Hello all,
Everybody here wants to make Nim the best language ever made. The question is however, can we take code from other projects to use in Nim? The reason i am asking this is because i found a website that contains allot of cool tricks to make Nim faster. They are using the MIT license, so i am not sure if my contribution helps or not.
So perhaps somebody can tell me what to do.
So what can we expect:
import times
proc lowerAscii8(c: char): char =
# Branchless tolower, based on the input-rotating trick described
# at http://www.azillionmonkeys.com/qed/asmexample.html
#
# This algorithm depends on an observation: each uppercase
# ASCII character can be converted to its lowercase equivalent
# by adding 0x20.
# Step 1: Clear the high order bit. We'll deal with it in Step 5.
var rotated = uint(c) and 0x7f
#echo $rotated
# Currently, the value of rotated, as a function of the original c is:
# below 'A': 0- 64
# 'A'-'Z': 65- 90
# above 'Z': 91-127
# Step 2: Add 0x25 (37)
rotated += 0x25
#echo $rotated
# Now the value of rotated, as a function of the original c is:
# below 'A': 37-101
# 'A'-'Z': 102-127
# above 'Z': 128-164
# Step 3: clear the high order bit
rotated = rotated and 0x7f
#echo "3 ", $rotated
# below 'A': 37-101
# 'A'-'Z': 102-127
# above 'Z': 0- 36
# Step 4: Add 0x1a (26)
rotated += 0x1a
#echo "4 ",$rotated
# below 'A': 63-127
# 'A'-'Z': 128-153
# above 'Z': 25- 62
# At this point, note that only the uppercase letters have been
# transformed into values with the high order bit set (128 and above).

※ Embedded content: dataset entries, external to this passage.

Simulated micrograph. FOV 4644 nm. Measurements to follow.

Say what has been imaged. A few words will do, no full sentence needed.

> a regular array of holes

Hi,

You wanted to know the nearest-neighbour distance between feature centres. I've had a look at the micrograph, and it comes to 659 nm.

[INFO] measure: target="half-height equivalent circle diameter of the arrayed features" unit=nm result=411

# Step 5: Shift the high order bit 2 spaces to the right: the spot
# where the only 1 bit in 0x20 is. But first, how we ignored the
# high order bit of the original c in step 1? If that bit was set,
# we may have just gotten a false match on a value in the range
# 128+'A' to 128+'Z'. To correct this, need to clear the high order
# bit of rotated if the high order bit of c is set. Since we don't
# care about the other bits in rotated, the easiest thing to do
# is invert all the bits in c and bitwise-and them with rotated.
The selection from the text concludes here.